In Out of Sorts, Zara (Nalân Burgess) occupies two different worlds.
With her British millennial housemate Alice (Emma Denly), Zara gets drunk and eats vegan food. The pair discuss boys and playfully bicker over who has been able to maintain the best body.
While with her Muslim family, Zara is increasingly distant. After coming back from Uni, she rarely visits and no longer wants to wear her Hijab nor pray. Zara finds herself embarrassed by what her family says and calls out her dad’s political incorrectness (‘dad – you can’t just say he’s black, people will think you’re racist’). She’s also been holding back a certain secret from them.

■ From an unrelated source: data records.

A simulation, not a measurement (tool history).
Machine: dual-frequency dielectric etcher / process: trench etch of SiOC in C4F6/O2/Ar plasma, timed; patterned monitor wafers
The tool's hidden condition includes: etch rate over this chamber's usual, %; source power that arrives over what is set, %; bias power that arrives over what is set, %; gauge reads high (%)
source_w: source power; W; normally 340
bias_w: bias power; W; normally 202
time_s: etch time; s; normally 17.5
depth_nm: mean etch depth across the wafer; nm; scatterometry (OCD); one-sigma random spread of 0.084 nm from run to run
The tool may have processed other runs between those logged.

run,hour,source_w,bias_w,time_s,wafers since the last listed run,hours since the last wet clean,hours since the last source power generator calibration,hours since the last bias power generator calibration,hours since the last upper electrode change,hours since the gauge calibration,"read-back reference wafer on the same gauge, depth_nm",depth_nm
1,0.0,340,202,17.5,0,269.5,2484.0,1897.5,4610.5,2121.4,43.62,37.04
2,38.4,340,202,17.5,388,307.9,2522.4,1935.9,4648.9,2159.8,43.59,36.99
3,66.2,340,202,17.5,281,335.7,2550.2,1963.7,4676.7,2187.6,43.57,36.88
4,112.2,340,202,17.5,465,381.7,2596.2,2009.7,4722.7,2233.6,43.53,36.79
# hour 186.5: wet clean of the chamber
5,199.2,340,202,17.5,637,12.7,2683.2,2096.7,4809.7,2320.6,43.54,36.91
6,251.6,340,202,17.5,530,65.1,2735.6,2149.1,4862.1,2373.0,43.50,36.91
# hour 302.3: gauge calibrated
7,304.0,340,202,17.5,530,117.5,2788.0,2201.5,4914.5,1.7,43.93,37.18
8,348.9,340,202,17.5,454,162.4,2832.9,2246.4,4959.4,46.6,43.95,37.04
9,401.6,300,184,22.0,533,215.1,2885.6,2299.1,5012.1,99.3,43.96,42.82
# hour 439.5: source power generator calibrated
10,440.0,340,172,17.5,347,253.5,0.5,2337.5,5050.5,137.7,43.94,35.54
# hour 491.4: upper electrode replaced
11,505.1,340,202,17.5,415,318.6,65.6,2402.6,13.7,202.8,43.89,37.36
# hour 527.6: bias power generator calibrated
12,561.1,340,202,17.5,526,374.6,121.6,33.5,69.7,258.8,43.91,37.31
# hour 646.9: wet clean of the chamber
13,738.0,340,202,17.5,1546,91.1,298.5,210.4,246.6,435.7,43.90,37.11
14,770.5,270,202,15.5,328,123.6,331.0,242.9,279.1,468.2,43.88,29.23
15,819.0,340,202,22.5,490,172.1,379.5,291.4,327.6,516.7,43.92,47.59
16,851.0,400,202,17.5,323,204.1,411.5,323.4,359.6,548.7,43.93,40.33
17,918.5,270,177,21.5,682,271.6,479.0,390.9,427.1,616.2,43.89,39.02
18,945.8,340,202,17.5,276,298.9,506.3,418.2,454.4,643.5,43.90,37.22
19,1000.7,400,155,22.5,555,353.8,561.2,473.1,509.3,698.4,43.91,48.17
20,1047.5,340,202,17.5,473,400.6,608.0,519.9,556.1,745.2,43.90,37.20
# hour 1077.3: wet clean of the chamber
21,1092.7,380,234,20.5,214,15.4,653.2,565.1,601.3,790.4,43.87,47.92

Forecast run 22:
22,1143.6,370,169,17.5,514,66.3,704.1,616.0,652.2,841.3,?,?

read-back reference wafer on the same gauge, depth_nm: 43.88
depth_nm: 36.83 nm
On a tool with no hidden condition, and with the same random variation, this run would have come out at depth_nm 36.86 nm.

As separate as these worlds may appear, they both form an inescapable part of Zara’s reality and identity. So much so that in this production, there’s no separation on stage between the scenes with Zara’s family and with her housemate. Zara transitions between each world by wondering in and out of the opposing two sides of the set. Although the focus of the scene may have shifted, the characters from the other world will sometimes linger on stage.
Playwright, Danusia Samal, has created a deeply intimate piece that’s filled with humour, love and also searing pain. It draws on Samal’s personal and specific observations while growing up in a Muslim family in London. We see the cost of assimilating into British culture and the feeling of isolation and lack of belonging this can bring. Zara battles with this internal struggle, although she tries to suppress her frustrations, we see that it manifests itself in other troubling ways.
Although the observations may be specific, Out of Sorts touches on a human experience that should strongly resonate with anyone who recognises the position that Zara is in. In the times we’re in, the play carries strong meaning and pertinence, but I worry a lot of the humour may have been lost on the Thursday night audience.
This production has assembled an excellent cast. Under the skilful direction of Tanuja Amarasuriya, each member works together to ground you in each of the contrasting realities. As the play unfolds, you are convinced of the balancing act that Zara has to do to straddle both environments.
Although on the surface Zara seems to have gravitated towards the western world, we see how she’s not entirely on the same page with her best friend Alice. Alice is outwardly embracing of people from cultures different to her own, but as the play progresses we see that not only does she woefully misunderstand Zara but also her boyfriend Anthony (Claudius Peters) who has Nigerian heritage. Although Antony is intelligent and attentive, Alice just sees him as an exotic piece of arm candy.
In the play, we also see this conflict as Zara’s family attempt to integrate into London. Her principled father Hussein (Nayef Rashed), tells of his distressing experience as a cab driver and how his ideas of living in London have not matched the reality.
The sister Fatima, brilliantly portrayed by Oznur Cifci, starkly contrasts with Zara. Fatima is a tough nut and unashamed of her family and her culture. Fatima speaks passionately about her aspirations to create an Uber service by and for Muslim women who are fed up of feeling threatened anytime a drunk white boy comes onto a bus. She also challenges Zara on whether London can ever be considered a home for the family.
Of the loud personalities we see, Zara’s wise mother, Layla (Myriam Acharki) is the glue of the family who is forever accommodating and seeks to keep the peace. But in one of the play’s most moving scenes, Layla confesses that she faces battles of her own. Despite her calm and sweet exterior, we see that Layla is troubled and is keen to shake off the label that she’s just a war-victim and a refugee.
Often the hardest shows to write about are the ones where you’ve deeply admired all that it has been able to convey. Try as you might to capture the experience in words, it will most likely fall short of doing justice to everything that the production was able to achieve. The best thing I can suggest is to see this poignant and stirring show for yourself.
Out of Sorts is running at Theatre503 until 2 November 2019 at the time of writing.